FRP shaft strut

I will be installing the engines in my cat soon and I can't see any reason not to make my own shaft strut out of fiberglass and vinylester. This would eliminate 4 below-the-waterline fasteners and a zinc, as well as save some money and make alignment easier. Am I missing something?

Mike

 

Bronze--------------------------if It Is In Saltwater

 

I understand this is the way it is done, but why? My hull, rudders, daggerboards and shaft log are glass. Why does my strut have to be bronze? Is it so that I have a place to hang my zinc? Is it a strength issue? FRP is pretty strong stuff. If I can make my chainplates out of it why not my strut? I still don't get it. Is the emporer nekkid?

 

Composite Strut

Mike,

Check this out... http://www.tigerpropellers.com/yachtdrive.htm

I'm with you on this, composite struts make a lot of sense. Gerrs has some formulas for calculating strut dimensions with standard metals. It's my understanding that in the early days of carbon composites engineers used to calculate for typically alloy strengths and then fabricated the composite parts to similar dimensions. "Black Aluminimum" I think they called it. They didn't achieve any real weight savings of course, but got other benefits that still made it worthwhile. While I trust my abilities to "backyard engineer" steel and timber, composites give me pause. Nonetheless, there are a growing number of products such as these

http://www.bedfordplastics.com/pdf/Fiberglass_Pultruded_Shapes_Brochure1.pdf

that have readily identifiable properties which should be translatable into boat construction. Anyway, I'm curious as to what you eventually used.

Regards,

Doug

 

Mike

No, you're not missing anything. Except ascertaining the design loads to ensure your composite shaft strut is adequate for the job.

 

Ad Hoc,

You write,

"No, you're not missing anything. Except ascertaining the design loads to ensure your composite shaft strut is adequate for the job."

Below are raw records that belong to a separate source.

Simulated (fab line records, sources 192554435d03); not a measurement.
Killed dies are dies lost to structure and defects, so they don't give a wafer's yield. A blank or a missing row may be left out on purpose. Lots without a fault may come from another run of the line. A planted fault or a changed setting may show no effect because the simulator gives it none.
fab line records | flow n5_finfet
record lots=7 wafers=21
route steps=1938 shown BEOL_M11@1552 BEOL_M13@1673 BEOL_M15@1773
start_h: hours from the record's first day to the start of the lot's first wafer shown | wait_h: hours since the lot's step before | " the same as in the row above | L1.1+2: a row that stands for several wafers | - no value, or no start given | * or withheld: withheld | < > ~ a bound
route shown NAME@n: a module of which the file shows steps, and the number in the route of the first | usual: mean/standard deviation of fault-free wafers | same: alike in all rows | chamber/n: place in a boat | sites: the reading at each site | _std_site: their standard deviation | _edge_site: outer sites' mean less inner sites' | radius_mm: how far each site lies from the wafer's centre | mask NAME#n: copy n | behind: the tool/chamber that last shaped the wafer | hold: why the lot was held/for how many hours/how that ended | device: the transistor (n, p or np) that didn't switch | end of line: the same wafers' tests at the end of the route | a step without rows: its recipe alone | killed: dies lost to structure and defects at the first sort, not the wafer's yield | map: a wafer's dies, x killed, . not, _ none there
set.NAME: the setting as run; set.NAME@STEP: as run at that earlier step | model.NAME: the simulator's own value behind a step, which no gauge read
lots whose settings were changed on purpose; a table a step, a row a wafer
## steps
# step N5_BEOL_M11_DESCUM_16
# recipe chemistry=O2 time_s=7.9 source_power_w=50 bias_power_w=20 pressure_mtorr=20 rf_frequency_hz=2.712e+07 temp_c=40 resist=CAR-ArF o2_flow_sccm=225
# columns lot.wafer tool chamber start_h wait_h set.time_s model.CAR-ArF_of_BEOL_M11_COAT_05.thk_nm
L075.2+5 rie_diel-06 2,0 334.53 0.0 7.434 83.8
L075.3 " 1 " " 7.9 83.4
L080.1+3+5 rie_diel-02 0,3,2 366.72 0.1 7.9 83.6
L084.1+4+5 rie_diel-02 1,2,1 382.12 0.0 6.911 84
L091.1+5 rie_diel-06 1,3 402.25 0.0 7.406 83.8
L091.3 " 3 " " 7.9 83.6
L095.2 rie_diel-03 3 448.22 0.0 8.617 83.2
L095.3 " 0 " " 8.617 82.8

Yes, and then of course determining a laminate schedule to meet those loads...and therein lies the rub.

Gerrs (Boat Mechanical Systems Handbook) gives some pretty detailed formulas to calculate the required section modulus for various standard metals. (They factor in the design loads) Replacing the metal strength values with your laminate values certainly points you in the right direction, but since laminates are not isotropic, thought needs to be given to the alignment of fibers. I suppose if you are designing space shuttles and formula 1 cars, it would be worth it to take the finite element route, but that's where the calculations get beyond my willingness/ability to compute.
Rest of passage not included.